EMALS at sea: impressive, but still maturing
Since spring 2024, Chinese state television has aired carefully curated footage from Fujian’s sea trials. Viewers see J‑15 fighter jets being flung off the deck with no ski-jump ramp in sight, carrying what state media claims are heavier loads than before.
Behind each clip lies a complex choreography. The naval crew must synchronise catapult operations, radar tracking, air-traffic control, deck handling and rapid maintenance. Any misstep can ground aircraft or, worse, cause an accident on a crowded deck.
EMALS promises faster launch cycles and greater flexibility, but it is a demanding, power-hungry system that Beijing is still learning to master.
The US Navy’s own EMALS programme on the Gerald R. Ford took years to stabilise, and American engineers still face criticism over reliability and maintenance costs. China will have to navigate similar teething troubles: building spare parts pipelines, training specialist technicians and refining safety procedures during complex high-tempo operations.
The “first detection, first strike” doctrine
Beyond the engineering, Fujian fits into a broader Chinese naval doctrine that prizes seizing the initiative, especially around flashpoints such as the Taiwan Strait or the South China Sea.
In military jargon, the aim is “first detection, first strike”: spot the opponent earlier, launch first, and hit hard enough to unsettle their command system before they can respond effectively.
- Early detection through radar, satellites and patrol aircraft
- Rapid mass launch of fighters and strike aircraft
- Follow-on waves to exploit any gaps in defences
- Continuous recovery and relaunch cycles to sustain pressure
During such operations, a carrier like Fujian would go into full battle posture. The ship would turn into the wind at a steady speed to provide optimal conditions for take-off and landing. Every department, from weapons loading to damage control, would be on highest alert.

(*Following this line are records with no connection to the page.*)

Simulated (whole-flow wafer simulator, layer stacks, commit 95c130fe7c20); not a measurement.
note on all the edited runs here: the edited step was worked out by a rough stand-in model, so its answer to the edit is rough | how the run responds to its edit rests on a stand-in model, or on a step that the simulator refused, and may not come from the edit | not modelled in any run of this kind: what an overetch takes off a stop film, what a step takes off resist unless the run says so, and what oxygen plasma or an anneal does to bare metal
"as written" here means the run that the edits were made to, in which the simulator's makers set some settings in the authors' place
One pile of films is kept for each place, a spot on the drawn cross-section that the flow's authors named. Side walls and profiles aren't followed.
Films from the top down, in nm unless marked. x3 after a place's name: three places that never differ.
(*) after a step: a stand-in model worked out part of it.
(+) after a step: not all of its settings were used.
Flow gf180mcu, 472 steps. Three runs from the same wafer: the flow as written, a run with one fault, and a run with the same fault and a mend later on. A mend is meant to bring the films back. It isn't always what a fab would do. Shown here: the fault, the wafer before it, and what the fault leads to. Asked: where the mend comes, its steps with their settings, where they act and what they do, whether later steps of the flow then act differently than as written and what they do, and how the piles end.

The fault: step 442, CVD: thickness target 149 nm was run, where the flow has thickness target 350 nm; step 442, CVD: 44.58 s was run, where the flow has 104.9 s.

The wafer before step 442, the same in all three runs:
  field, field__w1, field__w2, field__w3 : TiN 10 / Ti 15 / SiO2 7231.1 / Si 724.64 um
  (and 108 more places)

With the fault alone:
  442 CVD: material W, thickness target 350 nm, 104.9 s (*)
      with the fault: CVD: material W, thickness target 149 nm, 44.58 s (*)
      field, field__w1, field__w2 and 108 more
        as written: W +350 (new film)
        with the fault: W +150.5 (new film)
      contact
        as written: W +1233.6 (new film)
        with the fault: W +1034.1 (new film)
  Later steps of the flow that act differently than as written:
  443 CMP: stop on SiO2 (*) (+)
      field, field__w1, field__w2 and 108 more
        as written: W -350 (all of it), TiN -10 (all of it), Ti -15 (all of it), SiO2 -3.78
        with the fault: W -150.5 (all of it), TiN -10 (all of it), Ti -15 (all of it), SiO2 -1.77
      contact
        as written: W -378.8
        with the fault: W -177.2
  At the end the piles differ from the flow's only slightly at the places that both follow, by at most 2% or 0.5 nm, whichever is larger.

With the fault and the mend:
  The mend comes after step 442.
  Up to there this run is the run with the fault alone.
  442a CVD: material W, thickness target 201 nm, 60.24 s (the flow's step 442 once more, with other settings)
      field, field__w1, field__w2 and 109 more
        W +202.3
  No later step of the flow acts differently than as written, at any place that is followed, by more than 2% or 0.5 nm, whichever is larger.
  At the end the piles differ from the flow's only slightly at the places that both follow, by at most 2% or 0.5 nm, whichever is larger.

A new Chinese carrier strike group takes shape
Fujian does not sail alone. It is meant to sit at the heart of what NATO navies would call a carrier strike group: a cluster of ships that protect it and extend its reach.
China can now form task forces that, on paper, start to resemble a US carrier group in size and mix of ships.
A typical Chinese group built around Fujian could include:
- 1 aircraft carrier (Fujian)
- 2 Type 055 destroyers with advanced air-defence missiles
- 2 Type 054A frigates focused on anti-submarine warfare
- 1 nuclear-powered attack submarine
- 1 logistics and supply ship
Liaoning currently serves as a training carrier, while Shandong conducts more routine patrols and presence operations, particularly in the South China Sea. Fujian is intended as the showpiece – the ship that demonstrates to neighbours and rivals that China has pushed into a new technological tier.
Signalling to Washington and to Asia
Beijing’s messaging around Fujian is careful and deliberate. Footage of launch tests is widely broadcast. Military commentators on state TV talk openly about alpha-strike style tactics once considered the preserve of the US Navy.
These images are not only for domestic audiences. They are meant for foreign defence ministries from Tokyo to Canberra – and of course for Washington. The signal is clear: any conflict in the Western Pacific would now involve Chinese carriers capable of operating far from their own coastline and challenging US surface forces more directly than before.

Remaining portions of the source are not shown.